Contextual Anomaly Detection
Contextual anomaly detection is the analysis of data (usually in time series format) to detect anomalies, specifically by combining the main dataset with other data points to understand their meaning in context. It is a subset of general anomaly detection.
Contextual anomaly detection often requires a mix of real-time processing of the main dataset together with batch processing of historical contextual data to properly interpret the meaning of the original data points and effectively identify anomalies. Pathway is built to handle this kind of mixed realtime/batch workload.

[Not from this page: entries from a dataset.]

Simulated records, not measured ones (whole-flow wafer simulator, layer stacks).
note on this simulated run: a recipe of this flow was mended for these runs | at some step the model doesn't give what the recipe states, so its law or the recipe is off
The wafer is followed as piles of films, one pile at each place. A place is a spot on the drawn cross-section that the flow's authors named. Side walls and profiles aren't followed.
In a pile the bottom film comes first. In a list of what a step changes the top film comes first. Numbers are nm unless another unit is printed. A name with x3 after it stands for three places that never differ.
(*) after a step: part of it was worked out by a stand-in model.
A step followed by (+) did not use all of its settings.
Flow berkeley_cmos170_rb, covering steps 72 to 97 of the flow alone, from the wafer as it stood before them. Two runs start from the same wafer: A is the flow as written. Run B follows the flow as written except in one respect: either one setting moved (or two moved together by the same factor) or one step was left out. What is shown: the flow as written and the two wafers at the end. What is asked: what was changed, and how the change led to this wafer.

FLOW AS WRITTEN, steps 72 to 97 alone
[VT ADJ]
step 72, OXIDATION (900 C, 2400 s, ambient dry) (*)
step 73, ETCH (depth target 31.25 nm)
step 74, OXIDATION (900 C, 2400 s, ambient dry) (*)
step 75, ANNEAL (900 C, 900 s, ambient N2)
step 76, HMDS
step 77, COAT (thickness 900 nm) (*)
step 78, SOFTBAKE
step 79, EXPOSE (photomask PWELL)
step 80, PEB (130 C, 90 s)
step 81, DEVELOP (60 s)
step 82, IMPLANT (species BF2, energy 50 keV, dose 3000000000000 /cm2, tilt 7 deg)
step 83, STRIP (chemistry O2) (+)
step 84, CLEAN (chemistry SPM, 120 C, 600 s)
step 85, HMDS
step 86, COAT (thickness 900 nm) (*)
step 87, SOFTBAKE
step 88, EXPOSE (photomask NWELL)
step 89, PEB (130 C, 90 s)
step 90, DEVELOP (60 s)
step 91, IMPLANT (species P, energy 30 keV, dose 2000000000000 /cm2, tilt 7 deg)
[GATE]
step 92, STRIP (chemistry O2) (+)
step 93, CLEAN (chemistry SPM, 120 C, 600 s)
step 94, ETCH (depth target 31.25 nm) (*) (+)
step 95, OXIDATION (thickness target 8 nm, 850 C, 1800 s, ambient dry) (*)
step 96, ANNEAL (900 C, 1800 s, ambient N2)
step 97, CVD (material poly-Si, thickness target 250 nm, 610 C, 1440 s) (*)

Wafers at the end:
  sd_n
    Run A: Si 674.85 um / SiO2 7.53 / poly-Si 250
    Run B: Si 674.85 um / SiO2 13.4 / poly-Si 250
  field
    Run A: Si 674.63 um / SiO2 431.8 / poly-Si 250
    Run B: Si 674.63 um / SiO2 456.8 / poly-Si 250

A Real-World Example of Contextual Anomaly Detection
You work for a shipping company. Let’s say you have a freight container with a refrigerated section which is monitored by an IoT device. This IoT device measures the temperature and sends out an alert if the temperature rises above a certain threshold value. Now, it is very possible that in the course of the container’s journey the temperature might rise in the refrigerated section for completely legitimate reasons that do not require any kind of costly intervention. The door might be opened at a customs inspection, for example, or the contents may have been off-loaded and refrigeration no longer needed. This means you can’t depend on just the IoT data coming from the temperature sensor but need to perform IoT data analytics on this data point within the context of other data points about the journey, the cargo, and the environment. This is called contextual anomaly detection and requires a mix of real-time processing of the IoT data together with batch computations performed on the available contextual data.